Headless CMS fun with Phoenix LiveView and Airtable (pt. 4)

Adding a cache to the repository and broadcasting changes to the views.
Jul 27, 2020 · 15 min read
elixir
phoenix
liveview

In the previous part, we talked about Phoenix LiveView and implemented all the necessary views and templates to render all the content on our website. Each live view requests its contents to Airtable on its mount function, assigning them in its state. At first, it sounds like a proper implementation, similar to what we would have done using Ecto and a database to store the contents. However, the current solution has three main issues:

  • Using HTTP to request content against an external service adds an overhead to the initial page load, slowing down page loads.
  • If, for whatever reason, the external service is down, we won't be able to display any content to our visitors.
  • Last but not least, Airtable is limited to 5 requests per second per base. If we exceed this rate, it will return a 429 status code, and we'll need to wait 30 seconds before a new request succeeds.

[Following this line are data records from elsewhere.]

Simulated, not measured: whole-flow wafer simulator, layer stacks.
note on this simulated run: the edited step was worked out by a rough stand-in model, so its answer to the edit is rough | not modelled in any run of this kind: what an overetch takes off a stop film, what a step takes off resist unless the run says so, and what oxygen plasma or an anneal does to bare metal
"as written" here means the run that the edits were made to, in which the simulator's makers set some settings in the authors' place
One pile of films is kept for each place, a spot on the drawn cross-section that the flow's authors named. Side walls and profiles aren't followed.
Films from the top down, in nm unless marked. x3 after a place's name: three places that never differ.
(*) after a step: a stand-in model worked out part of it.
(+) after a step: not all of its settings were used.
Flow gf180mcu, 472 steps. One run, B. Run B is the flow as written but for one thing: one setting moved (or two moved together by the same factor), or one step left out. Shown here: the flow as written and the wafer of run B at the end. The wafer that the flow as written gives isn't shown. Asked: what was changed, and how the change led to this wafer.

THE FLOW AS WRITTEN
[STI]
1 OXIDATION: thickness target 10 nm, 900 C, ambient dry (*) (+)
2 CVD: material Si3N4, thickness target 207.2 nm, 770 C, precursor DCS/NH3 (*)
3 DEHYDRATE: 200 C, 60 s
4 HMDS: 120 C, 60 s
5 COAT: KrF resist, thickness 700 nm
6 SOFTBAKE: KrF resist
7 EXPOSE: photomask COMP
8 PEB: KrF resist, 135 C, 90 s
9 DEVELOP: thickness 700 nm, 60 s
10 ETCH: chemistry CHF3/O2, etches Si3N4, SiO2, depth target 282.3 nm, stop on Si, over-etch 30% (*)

So, how can we solve these issues? The solution we are going to implement consists of adding an in-memory cache to the repository, which stores both the contents and the articles, and synchronizes every second with Airtable. This way, we remove the additional overhead, render content even if Airtable happens to be down, and we control the number of requests per second done in a single place. Let's do this!

The repository cache

Erlang/OTP/Elixir comes with a robust in-memory term storage, called ETS, out of the box. It can store large amounts of data offering constant time data access. ETS organizes data as a set of dynamic tables, consisting of tuples, containing a key and the stored term. Tables are created by a process that is its owner and deleted when this process dies. In Elixir, ETS tables are often managed using a GenServer process, and in our particular case, we need two different tables, ergo two different cache processes, one to store PhoenixCms.Content terms and the other to store PhoenixCms.Article. Knowing this, let's implement the generic GenServer cache definition:

# lib/phoenix_cms/repo/cache.ex

defmodule PhoenixCms.Repo.Cache do
  use GenServer

  @callback table_name :: atom
  @callback start_link(keyword) :: GenServer.on_start()

  @impl GenServer
  def init(name) do
    name
    |> table_for()
    |> :ets.new([:ordered_set, :protected, :named_table])

    {:ok, %{name: name}}
  end

  defp table_for(name), do: apply(name, :table_name, [])
end

This module defines the behavior that any cache process must fulfill, which is initially a table_name/0 function, which returns the ETS table name for that cache and a start_link/1 function, which defines how the cache process starts. The module also defines the generic logic of a cache process, like the init/1 function, which using name with the private table_for/1 function, gets the table name, depending on the current cache module, and creates the ETS table using the following parameters:

  • name, an atom representing the table's name, in our case :articles or :contents.
  • :ordered_set, which specifies the type of the table, in our case, an ordered set that contains a value per unique key.
  • :protected, which sets the access control, in our case read is available for all processes, but write operations are permitted only from the owner process, avoiding race conditions.
  • :named_table, makes the table accessible by name instead of the by its PID.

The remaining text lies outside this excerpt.